It’s the birthday of the bestselling English author Thomas Ridley Sharpe (1928-2013), a comic novelist said to be in the tradition of P.G. Wodehouse and Evelyn Waugh. One critic even likened him to “P.G. Wodehouse on acid” (Stanley Reynolds, “Tom Sharpe Obituary,” June 6, 2013, The Guardian); his novels are outrageous and bawdy in the extreme. Wodehouse himself became one of Sharpe’s readers.

Sharpe was born in London, England, to a South African mother and a father who was both a Unitarian minister and a fascist who loved Hitler. (To review: Unitarian minister, basically wanted to marry Hitler.) The family moved around a lot because the father was constantly under threat of being locked up with other British Nazis. Sharpe took on his father’s views when he was young, but after seeing newsreels of the liberation of Nazi death camps, he completely rejected fascism.

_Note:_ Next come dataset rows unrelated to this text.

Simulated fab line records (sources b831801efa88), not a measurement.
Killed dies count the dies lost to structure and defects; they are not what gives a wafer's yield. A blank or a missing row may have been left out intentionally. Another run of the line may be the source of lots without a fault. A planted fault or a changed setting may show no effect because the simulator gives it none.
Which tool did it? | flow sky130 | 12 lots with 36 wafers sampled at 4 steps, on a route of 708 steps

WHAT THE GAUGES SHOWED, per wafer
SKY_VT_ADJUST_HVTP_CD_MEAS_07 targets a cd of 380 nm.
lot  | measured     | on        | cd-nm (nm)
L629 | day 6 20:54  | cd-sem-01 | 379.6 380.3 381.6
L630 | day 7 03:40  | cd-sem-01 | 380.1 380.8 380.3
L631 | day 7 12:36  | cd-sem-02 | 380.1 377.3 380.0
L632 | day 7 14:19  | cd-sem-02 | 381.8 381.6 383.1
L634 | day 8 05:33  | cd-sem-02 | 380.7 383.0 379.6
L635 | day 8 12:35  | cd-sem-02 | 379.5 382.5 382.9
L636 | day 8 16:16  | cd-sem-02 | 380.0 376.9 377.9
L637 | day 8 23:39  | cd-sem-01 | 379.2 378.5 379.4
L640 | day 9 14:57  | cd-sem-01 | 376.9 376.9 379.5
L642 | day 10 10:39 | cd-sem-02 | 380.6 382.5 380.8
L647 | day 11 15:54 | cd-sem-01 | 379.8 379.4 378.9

After studying social anthropology at Pembroke College, Cambridge, he moved to South Africa in 1951 and witnessed the racial injustice there, using it as fuel for his first novel, Riotous Assembly (1971), which satirized the South African police. (He had already been deported back to Britain by this time for his anti-Apartheid play, The South Africans, 1960.) He based one character in the novel, Miss Hazelstone, on a friend’s real-life aunt who would complain that her naps were disturbed by the screams of tortured prisoners coming from a nearby police station. This novel was followed by Indecent Exposure (1973), featuring the same police chief from the first novel, Kommandant Van Heerden.

Many feel that these two first novels were Sharpe’s best, but his most popular were the five novels of the Wilt series, featuring the wildly farcical predicaments of college lecturer, Henry Wilt. For example, in the first novel, Wilt (1976), the hapless academic tries to rehearse murdering his wife using an inflatable doll, but things go horribly wrong, the wife continues to live, and Wilt ends up accused of her murder anyway. (Don’t you hate it when that happens?) And this sounds like one of Sharpe’s quieter plots. Sharpe wrote a number of other novels as well, including the academic satire Porterhouse Blue (1974), and The Great Pursuit (1977), a satire taking aim at the world of publishing and literary criticism.

Sharpe wrote less in his later years; he suffered from diabetes and other health problems. By the time of his death at age 85, he had been living in Spain for some years with his second wife, American Nancy Looper (with whom he had three daughters), though he never bothered to learn the language. He had said, “I don’t want to learn a language. I don’t want to hear what the price of meat is.” But he and his novels were very popular in Spain, as well as England.

Have a fine and contemplative Friday and stay scrupulously honest to the data.